Expectation of the reciprocal of the Gaussian tail

Question

Let $N(\mu, \sigma^2)$ be the Gaussian distribution. For a real number $l\in\mathbb{R}$, we further denote by $N(l; \mu,\sigma^2)$ the Gaussian tail distribution, namely, $N(l;\mu,\sigma^2)$ has the density $$ p(x) = \begin{cases} 0 & \text{if } x \leq l,\\ C e^{-\frac{(x-\mu)^2}{2\sigma^2}} & \text{otherwise}. \end{cases} $$ Here, $C$ is a positive number which makes the integral equal to $1$. Note that if $l>0$ and $X\sim N(l; \mu,\sigma^2)$, then $\frac{1}{X}$ is well-defined.

Suppose $X\sim N(l; \mu,\sigma^2)$ is distributed with respect to the Gaussian tail distribution where $l>0$. What is $\mathbb{E}[\frac{1}{X}]$?
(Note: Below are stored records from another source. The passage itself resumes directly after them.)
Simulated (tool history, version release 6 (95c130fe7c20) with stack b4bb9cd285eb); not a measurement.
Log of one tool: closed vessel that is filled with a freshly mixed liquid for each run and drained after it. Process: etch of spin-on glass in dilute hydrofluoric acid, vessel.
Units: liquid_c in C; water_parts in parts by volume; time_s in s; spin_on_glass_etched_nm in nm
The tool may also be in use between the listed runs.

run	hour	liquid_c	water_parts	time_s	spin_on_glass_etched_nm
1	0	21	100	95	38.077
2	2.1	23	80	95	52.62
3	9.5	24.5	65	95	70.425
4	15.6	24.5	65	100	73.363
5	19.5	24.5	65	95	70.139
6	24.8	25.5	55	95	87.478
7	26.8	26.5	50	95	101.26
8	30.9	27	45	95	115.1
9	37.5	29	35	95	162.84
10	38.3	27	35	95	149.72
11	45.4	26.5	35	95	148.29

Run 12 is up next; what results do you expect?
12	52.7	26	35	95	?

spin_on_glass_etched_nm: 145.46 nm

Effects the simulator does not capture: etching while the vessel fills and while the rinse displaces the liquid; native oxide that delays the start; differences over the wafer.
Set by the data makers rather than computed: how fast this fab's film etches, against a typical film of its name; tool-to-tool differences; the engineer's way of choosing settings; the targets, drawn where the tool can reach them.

I calculated $C$ to be $$ C = \frac{\sqrt{2}}{\mathrm{erfc}(\frac{l-\mu}{\sqrt{2}\sigma})\sqrt{\pi}\sigma}, $$ where $\mathrm{erfc}$ denotes the complementary error function. With this, I have $$ \mathbb{E}[\frac{1}{X}] = C \int_{l}^{\infty} \frac{1}{x} e^{-\frac{(x-\mu)^2}{2\sigma^2}}\mathrm{d} x. $$ In the case that $\mu=0$, this integral can be expressed in terms of the incomplete $\Gamma$ function. If I am not mistaken, the integral equals $\Gamma(0;\frac{l^2}{2})/2$ in this case.

However, I was not able to solve the integral for $\mu\neq 0$.

Edit: I want to use the closest integer to $\mathbb{E}[\frac{1}{X}]$ in a code. Hence, I am also happy with a good estimate or a fast algorithm that computes it (preferably, the algorithm does not actually compute the integral).

Edit2 : I would also like to add the following diagrams, that explain the behaviour of $\mathbb{E}[\frac{1}{X}]$ in several regimes.

In each picture, $\mu$ and $\sigma$ is given in the title, the $x$-axis represents different values of $l$ and the $y$-axis is the value of $\mathbb{E}[\frac{1}{X}]$. The best one is the last one: Here we have $\mu=100$ and $\sigma=2$. In this case, for small values of $l$ we always have $\mathbb{E}[\frac{1}{X}]\approx 0.01$, which makes sense.

Answer 1

We want the following integral $$ I = \int_{\ell}^\infty f(x) \;dx $$ with $$ f(x)=\frac{e^{-\frac{(x-\mu)^2}{2\sigma^2}}}{x} $$ Use the following change of variables $$ x = \sigma\tan\left(\frac{\pi z}{2}\right)+\ell $$ $$ dx = \frac{\pi\sigma}{2}\sec^2\left(\frac{\pi z}{2}\right) \;dz $$ $$ x=\ell\Rightarrow z=0,\;\;x\rightarrow\infty\Rightarrow z\rightarrow 1 $$

Which gives $$ I = \frac{\pi\sigma}{2}\int_{0}^1 f\left(\sigma\tan\left(\frac{\pi z}{2}\right)+\ell\right) \sec^2\left(\frac{\pi z}{2}\right) \;dz $$ That integrand is a well-behaved enough for any numerical integration scheme of your choosing (the function is strictly positive, continuous, has finite first derivatives on the interval, and the tail decays faster than the secant blows up so the integrand is zero at $z=1$). I like the adaptive approaches where you approximate on $N$ points, then on $2N$ points, then $4N$ points, etc., and look at the differences between successive approximations; when the differences are smaller than some small tolerance value, e.g., $10^{-6}$ or so, then you can stop and error is less than the tolerance.

I'll finally note that I do not believe this would have any other closed form, and if it has some expression in terms of more exotic special functions, you'd still have to find a code that implements that special function, and under-the-hood you'd see it does various approximation techniques based on polynomial fits of the function (unlike the adaptive quadrature approach I suggested).